If you’ve ever received a suspicious email claiming to be from your bank and asking for security information, you may have been the target of a common scam called ‘phishing’.
This is when criminals send bogus emails to thousands of people in the hope that they will disclose private information.
A common scam is for a fraudster to send an email claiming to be from your bank or another trusted organisation, which directs you to a fake website where you will be asked to enter your account details. The website will often be cleverly designed to look like the real organisation’s website.

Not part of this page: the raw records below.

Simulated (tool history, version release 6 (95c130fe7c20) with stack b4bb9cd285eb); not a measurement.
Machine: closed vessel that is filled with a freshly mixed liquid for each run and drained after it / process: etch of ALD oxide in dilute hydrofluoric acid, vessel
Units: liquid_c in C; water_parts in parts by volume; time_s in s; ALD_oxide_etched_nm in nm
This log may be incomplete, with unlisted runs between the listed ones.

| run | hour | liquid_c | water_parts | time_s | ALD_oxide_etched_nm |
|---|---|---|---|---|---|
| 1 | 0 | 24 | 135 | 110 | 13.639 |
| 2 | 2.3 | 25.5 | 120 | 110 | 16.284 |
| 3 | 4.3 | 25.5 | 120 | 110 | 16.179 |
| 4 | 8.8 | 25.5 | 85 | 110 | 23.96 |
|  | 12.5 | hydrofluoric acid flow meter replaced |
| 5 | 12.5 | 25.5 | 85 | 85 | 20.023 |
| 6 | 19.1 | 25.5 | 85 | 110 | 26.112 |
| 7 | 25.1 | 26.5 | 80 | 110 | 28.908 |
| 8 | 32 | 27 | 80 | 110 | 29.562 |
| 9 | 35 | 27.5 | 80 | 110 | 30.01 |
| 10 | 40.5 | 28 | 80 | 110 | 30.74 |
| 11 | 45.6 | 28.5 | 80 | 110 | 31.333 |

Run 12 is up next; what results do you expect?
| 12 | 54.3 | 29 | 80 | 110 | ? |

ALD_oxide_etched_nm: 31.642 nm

These are common signs that an email is a phishing scam:
- the sender’s email address doesn’t match the organisation’s real website address
- the email uses a general greeting like ‘dear customer’ instead of your actual name
- there’s a sense of urgency, e.g. threatening to close your account if you don’t act immediately
- there’s a link that may look similar to the proper address but is in fact slightly different and will take you to a fake website
- you’re asked for personal information, such as your username or password.
Banks and other financial institutions will never ask you for your personal information in an email.
Never reply to scam emails, even to say ‘no’. This will let the sender know that your email address is active and it is likely to encourage them to send more.
Most email accounts can be set up to block spam (i.e. unwanted emails), so check your settings or the help pages of your email account.
If you’ve lost money through an email scam, report it to Action Fraud. The anti-fraud group Think Jessica can also offer advice.